The state Superior Court will begin posting all unpublished memorandum decisions on its website in the “very near future,” according to President Judge Correale F. Stevens.

Stevens told the Law Weekly last week that the court’s technology department is working on the matter and the goal is to start posting opinions “definitely by the end of the year, but it may even be sooner than that.”

The announcement comes a little more than a year after the court began identifying the authors of its memorandum decisions.

At the time, a number of practitioners expressed a desire to the Law Weekly to see those opinions become more easily accessible.

Stevens, speaking to the Law Weekly last week, said the court has been discussing the idea since as far back as four or five years ago, but several judges were concerned about its viability from a technological aspect because the Superior Court generates so many memorandum opinions.

Beyond that, however, Stevens said he couldn’t find a reason why the opinions were not being posted before.

Eventually, the demand from Pennsylvania lawyers and members of the public to post the decisions led to a consensus of the court’s judges, according to Stevens.

And while the court will need to be careful with regard to decisions related to the Family Fast Track Program to ensure that victims’ and minors’ names are not identified, Stevens said it is prepared to take the necessary precautions.
”We’re trying to be as open and responsive to the bar and public as we can be,” Stevens said. “I just hope the bar understands there are going to be a lot of memorandums.”
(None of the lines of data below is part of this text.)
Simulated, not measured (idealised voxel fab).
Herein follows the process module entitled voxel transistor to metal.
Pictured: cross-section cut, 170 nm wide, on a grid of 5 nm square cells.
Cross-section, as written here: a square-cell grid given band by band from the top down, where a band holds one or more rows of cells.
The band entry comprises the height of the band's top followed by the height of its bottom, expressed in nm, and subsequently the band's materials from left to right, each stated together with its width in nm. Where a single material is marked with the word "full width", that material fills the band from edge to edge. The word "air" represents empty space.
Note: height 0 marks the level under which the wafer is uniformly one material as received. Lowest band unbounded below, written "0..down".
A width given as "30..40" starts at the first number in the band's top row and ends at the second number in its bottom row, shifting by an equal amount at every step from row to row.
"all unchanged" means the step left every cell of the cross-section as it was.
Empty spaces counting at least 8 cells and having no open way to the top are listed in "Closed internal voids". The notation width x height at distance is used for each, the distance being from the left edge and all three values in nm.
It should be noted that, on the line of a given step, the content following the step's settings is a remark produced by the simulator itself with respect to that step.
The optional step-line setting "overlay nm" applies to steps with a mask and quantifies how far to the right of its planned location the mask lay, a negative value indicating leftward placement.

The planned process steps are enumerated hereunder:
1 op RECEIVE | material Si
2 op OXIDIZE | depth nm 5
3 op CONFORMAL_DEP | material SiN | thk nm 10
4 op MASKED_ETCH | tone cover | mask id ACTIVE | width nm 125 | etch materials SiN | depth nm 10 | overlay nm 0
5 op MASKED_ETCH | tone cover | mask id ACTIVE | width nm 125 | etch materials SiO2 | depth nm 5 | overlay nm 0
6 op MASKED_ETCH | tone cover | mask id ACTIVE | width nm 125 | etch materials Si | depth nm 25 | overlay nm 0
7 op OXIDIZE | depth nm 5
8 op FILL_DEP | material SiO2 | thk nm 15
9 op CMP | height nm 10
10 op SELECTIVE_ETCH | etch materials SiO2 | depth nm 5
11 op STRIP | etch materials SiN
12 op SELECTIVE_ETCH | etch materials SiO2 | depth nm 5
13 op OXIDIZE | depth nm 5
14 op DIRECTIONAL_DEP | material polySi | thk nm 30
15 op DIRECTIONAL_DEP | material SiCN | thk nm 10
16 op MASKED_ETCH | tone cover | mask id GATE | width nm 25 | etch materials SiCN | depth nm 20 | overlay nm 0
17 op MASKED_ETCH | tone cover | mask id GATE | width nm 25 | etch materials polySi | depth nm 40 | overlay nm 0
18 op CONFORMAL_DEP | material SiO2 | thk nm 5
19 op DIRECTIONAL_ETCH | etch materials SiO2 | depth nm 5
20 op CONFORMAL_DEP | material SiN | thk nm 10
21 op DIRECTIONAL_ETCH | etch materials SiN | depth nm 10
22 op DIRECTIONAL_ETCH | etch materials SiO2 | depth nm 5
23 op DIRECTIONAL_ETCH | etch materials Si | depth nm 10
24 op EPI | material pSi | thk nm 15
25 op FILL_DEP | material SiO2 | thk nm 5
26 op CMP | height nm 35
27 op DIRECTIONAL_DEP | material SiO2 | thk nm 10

In 2011 alone, according to caseload statistics on the Superior Court’s website, the court issued 4,879 unpublished memorandum decisions versus only 278 published opinions.

In other words, nearly 95 percent of the decisions the court generated last year were unpublished.

Stevens said memorandum decisions will continue to have no precedential or persuasive value, though he added that the court plans to revisit that issue sometime in the next six months to a year.

“I don’t anticipate that in the near future they’re going to be precedential,” Stevens said, but noted that some other courts do allow memorandum decisions to be cited for persuasive authority.

In fact, last year, the Commonwealth Court amended its internal operating procedure to permit parties to cite unreported panel decisions issued after January 15, 2008, for persuasive, but not precedential, value.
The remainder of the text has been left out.